In the dark, it was almost formless, simply an outline against the deeper shadows as Korriban's moons began to rise.
That first comma isn't necessary. And instead of one blank line following this, as is the case in the rest of the story, here you have two.
when I was a century younger.
See those two spaces after "century"? Extra spaces are truncated here, but on your site and in raw text it shows up.
You're not a chosen one, there is no grand galactic destiny for you, but you work hard.
After "chosen one" is a great place for a semicolon.
Then Task turned and walked away from the quarry, carrying his prize, and leaving behind him a valley of broken monuments and the angry echoes of dark lords...plus one other.
This reads as awkward to me, in part because "still holding his prize gently" was only a couple lines above, and it's very unclear as to why a bug would be considered a prize of any kind. Also, are we to assume the valley is full of dark lords... plus one other thing that is not a dark lord? Or plus one other dark lord that is more newly-dead? Good stories deserve a killer, almost poetic final line or the whole thing seems rough.

Anyway, I enjoyed the story, mostly because of its tone. Unless I'm mistaken it's the first of the Task stories that did not feature any combat, and that makes it precisely was I was hoping to see. However, this did nothing to help us understand who Task is. The only character development was for a dead guy, which of course has a high potential to be a fruitless effort. Now I know that Task has been to Korriban, and that if he does not draw his lightsaber it's because he learned Form Zero. But both of those things could have been a single paragraph, so I'm not sure what this story achieves. If Milos is going to be a character in future stories, or if we are to glean from this that Task likes bugs and he's adopted a familiar-like pet, then I will eventually understand the purpose of this story. As I said, I'm not sure what purpose this story serves, but that doesn't mean I assume it has none.

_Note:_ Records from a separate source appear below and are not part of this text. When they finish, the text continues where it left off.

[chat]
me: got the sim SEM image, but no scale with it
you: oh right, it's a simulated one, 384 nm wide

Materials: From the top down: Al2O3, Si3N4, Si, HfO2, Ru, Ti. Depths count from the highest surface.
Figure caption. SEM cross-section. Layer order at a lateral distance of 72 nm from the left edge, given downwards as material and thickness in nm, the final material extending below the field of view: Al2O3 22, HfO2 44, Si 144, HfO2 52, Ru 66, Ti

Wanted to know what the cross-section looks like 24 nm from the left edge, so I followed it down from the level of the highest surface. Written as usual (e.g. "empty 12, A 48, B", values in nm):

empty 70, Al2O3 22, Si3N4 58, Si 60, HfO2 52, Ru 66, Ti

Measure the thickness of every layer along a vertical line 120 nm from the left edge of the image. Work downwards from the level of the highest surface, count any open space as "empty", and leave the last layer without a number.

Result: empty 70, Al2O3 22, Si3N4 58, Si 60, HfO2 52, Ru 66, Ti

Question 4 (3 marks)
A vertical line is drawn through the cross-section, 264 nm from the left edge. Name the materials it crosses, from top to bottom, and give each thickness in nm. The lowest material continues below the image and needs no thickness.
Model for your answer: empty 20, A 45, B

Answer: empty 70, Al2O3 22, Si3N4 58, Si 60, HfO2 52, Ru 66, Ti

Posted: Mon Sep 09, 2013 11:22 am
by Ancient History
I think it's been proven I need all the help I can get, so thanks.

Re: Purpose of the story. I got a request to have more interact between Milos and Eiven, but I didn't want to do a flashback scene on the trip to Tatooine. So instead you get something that is a bit of an epilogue and a bit of a prologue. (I figure if I keep going at this rate, I'll have enough material for a stitch-up sometime next year. Gah, what a depressing fucking thought.)

Posted: Mon Sep 09, 2013 11:56 am
by Stahlseele
Why?
It's a good character.
I'll read this one later on today, when i am bored at work.

Posted: Mon Sep 09, 2013 4:39 pm
by Stahlseele
forcing morsels of meet into its tiny jaws.
meat surely?
Nothing else looks wrong to me.

Otherwise a nice and quiet piece for that particular character.

Posted: Mon Sep 09, 2013 5:17 pm
by Ancient History
Right. Fixed.

Posted: Thu Sep 12, 2013 6:23 pm
by Meikle641
Just read Form Zero. I enjoyed it. Reckon I need to read more of your Star Wars stuff.

Posted: Thu Sep 12, 2013 7:04 pm
by Stahlseele
you do. that shit is good.

If Star Wars was more like what he writes, i'd like it better.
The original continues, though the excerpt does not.